New Documentary Movement
Two decades of reform and commercialization have brought dramatic social changes in mainland China, reflected not only in fiction film but in a growing documentary movement. Wu Wenguang's 70-minute Bumming in Beijing: The Last Dreamers (1990) is now seen as one of the first work of this "New Documentary Movement" (NDM) in China of China's New Documentary. Bumming, made between 1988 and 1990, contains interviews with five young artists eking out a living in Beijing, subject to state authorized tasks. Shot using a camcorder, the documentary ends with four of the artists moving abroad after the 1989 Tiananmen Protests. Dance with the Farm Workers (2001) is another documentary by Wu.
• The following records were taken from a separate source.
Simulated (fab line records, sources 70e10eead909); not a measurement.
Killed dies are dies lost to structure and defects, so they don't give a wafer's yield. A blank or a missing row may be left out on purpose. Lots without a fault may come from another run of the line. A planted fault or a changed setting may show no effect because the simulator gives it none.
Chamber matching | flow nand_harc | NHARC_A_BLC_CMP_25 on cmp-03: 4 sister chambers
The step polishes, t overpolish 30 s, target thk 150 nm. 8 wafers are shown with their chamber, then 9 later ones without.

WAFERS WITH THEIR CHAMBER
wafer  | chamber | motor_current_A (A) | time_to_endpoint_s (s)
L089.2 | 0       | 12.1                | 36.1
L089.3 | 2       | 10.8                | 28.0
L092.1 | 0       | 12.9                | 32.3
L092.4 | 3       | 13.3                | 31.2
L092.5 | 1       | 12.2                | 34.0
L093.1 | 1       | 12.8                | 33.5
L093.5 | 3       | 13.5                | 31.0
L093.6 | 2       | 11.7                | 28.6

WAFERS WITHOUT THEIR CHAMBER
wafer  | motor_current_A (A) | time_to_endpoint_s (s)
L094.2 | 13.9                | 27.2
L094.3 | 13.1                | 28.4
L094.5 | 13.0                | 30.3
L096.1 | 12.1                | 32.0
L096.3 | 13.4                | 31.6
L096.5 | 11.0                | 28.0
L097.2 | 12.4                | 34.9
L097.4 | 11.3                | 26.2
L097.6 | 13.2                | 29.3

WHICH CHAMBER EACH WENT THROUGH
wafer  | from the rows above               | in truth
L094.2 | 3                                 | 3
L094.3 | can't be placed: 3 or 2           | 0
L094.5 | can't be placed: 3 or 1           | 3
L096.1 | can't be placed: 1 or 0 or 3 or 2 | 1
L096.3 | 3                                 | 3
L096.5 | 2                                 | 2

Another internationally acclaimed documentary is Wang Bing's nine-hour tale of deindustrialization Tie Xi Qu: West of the Tracks (2003). Wang's subsequent documentaries, Fengming: A Chinese Memoir (2007), Crude Oil (2008) and The Ditch (2010), cemented his reputation as a leading documentarist of the movement.
Li Hong, the first woman in the NDM, in Out of Phoenix Bridge (1997) relates the story of four young women, who moving from rural areas to the big cities like millions of other men and women, have come to Beijing to make a living.
The New Documentary Movement in recent times has overlapped with the dGeneration filmmaking, with most documentaries being shot cheaply and independently in the digital format. Huang Weikai's Disorder (2009), Zhao Dayong's Ghost Town (2009), Du Haibing's 1428 (2009), Xu Tong's Fortune Teller (2010), Li Ning’s Tape (2010) and Xu Xin's Karamay (2010) were all shot in digital format. All had made their impact in the international documentary scene and the use of digital format allows for works of vaster lengths.